Integrity Monitoring of Mercury Discharge Lamps
- Created on Monday, 01 February 2010
The bulbs are driven by strong RF fields oscillating at ≈200 MHz. The lamp output may age over time by two internal mechanisms: (1) the darkening of the bulb that attenuates light transmission and (2) the loss of mercury due to migration or chemical interactions with the bulb surface. During fabrication, excess mercury is placed into a bulb, so that the loss rate is compensated with new mercury emanating from a cool tip or adjacent reservoir. The light output is nearly constant or varies slightly at a constant rate for many months/years until the mercury source is depleted. At this point, the vapor pressure abruptly falls and the total light output and atomic clock SNR (signal-to-noise ratio) decrease. After several days to weeks, the light levels decrease to a point where the atomic clock SNR is no longer sufficient to stay in lock, or the lamp self-extinguishes.

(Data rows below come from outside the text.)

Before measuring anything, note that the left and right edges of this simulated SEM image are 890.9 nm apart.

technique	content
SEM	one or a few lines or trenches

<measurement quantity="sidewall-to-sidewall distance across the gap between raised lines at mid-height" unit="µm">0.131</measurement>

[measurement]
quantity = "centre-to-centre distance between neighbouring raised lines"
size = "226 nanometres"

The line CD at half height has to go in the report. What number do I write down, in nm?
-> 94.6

This signature has been observed in four separate end-of-life lamp failures while operating in the Deep Space Network (DSN). A simple integrator circuit can observe and document steady-state lamp behavior. When the light levels drop over a predetermined time interval by a specified amount (e.g., 20 percent), an alarm is set. For critical operational applications, such as the DSN or in space flight, this warning provides notice that a failure may be imminent, and for operators or control algorithm to take action.